South Bend is looking to capitalize on redevelopment efforts in the Lincoln and Kennedy Park area. About half of the lots in the neighborhood are vacant, but that could soon change. Nonprofit housing developer Intend Indiana plans to build 92 new homes over the next five years. The city also has a partnership with South Bend Mutual Housing.
Those new homes will bring new property tax revenue. On Thursday, the redevelopment commission voted to set aside that future money by finalizing a residential TIF district.
Joseph Molnar, the city's assistant director of growth and opportunity, says the money can be used for things like roads, sidewalks, public buildings and development projects. “RDC must approve all the expenditure of the TIF, so if the commission came with a desire to spend money on Kennedy Park using this residential TIF, I think Kennedy Park is a clear example of one that would serve the TIF,” Molnar explained.
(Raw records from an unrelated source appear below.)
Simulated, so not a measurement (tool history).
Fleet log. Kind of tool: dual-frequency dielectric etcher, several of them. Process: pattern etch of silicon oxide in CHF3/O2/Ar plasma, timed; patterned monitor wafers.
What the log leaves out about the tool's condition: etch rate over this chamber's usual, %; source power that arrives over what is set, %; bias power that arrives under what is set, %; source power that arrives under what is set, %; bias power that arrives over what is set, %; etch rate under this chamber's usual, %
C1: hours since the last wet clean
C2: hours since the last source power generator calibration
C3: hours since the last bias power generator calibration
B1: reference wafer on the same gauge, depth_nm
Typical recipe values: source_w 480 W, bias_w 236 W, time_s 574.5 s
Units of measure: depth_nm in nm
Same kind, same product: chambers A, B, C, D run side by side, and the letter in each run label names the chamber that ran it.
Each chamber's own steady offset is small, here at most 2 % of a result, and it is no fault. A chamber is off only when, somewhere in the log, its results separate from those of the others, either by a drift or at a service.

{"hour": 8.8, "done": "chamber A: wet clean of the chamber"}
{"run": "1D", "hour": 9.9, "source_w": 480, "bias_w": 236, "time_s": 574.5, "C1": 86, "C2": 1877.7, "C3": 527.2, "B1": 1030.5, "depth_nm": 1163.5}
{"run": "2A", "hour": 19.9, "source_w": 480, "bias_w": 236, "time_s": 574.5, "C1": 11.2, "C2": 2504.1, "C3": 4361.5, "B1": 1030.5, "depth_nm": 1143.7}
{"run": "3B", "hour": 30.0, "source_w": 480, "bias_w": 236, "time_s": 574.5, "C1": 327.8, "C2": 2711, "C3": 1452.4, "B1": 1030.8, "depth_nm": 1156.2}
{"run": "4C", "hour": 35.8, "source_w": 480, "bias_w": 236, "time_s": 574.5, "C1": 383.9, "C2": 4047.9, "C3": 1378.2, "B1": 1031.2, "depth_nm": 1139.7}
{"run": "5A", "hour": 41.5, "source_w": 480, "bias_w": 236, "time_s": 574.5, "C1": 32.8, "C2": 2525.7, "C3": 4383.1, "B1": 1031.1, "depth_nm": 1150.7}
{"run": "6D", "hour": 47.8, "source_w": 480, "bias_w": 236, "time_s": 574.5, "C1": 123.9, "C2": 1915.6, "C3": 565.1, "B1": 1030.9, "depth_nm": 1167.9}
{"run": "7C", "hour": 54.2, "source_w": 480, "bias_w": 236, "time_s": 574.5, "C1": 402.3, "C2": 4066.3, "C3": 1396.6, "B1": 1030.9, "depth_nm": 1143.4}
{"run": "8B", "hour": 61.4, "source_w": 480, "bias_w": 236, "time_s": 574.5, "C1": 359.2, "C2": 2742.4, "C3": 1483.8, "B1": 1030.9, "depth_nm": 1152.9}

Some local property owners said they’d like to be able to use some of the money to upgrade existing homes. Executive director of community investment Caleb Bauer said the redevelopment commission could offer that, but there isn’t a program planned yet.
“I do think those are administratively difficult to run, those programs," Bauer said. "We do run the citywide home repair program, and so we would like to direct people first to that program before creating a new smaller-geography program.”
Redevelopment officials stressed that the city isn’t looking to buy up existing homes, and that the new TIF wouldn’t raise taxes directly. But some residents worried that future improvements would raise property values and price them out.
Still, redevelopment commission member Eli Wax said the TIF will provide dedicated funding for improvements, without having to raise taxes. “This is a neighborhood that, like many of the core neighborhoods in the interior of South Bend, while having a heyday many decades ago, has spent decades deteriorating in many ways,” Wax said.
He said it’s too early to discuss specific projects, since the TIF will take a few years to start generating revenue, but he’d like to see opportunities to help individual homeowners directly.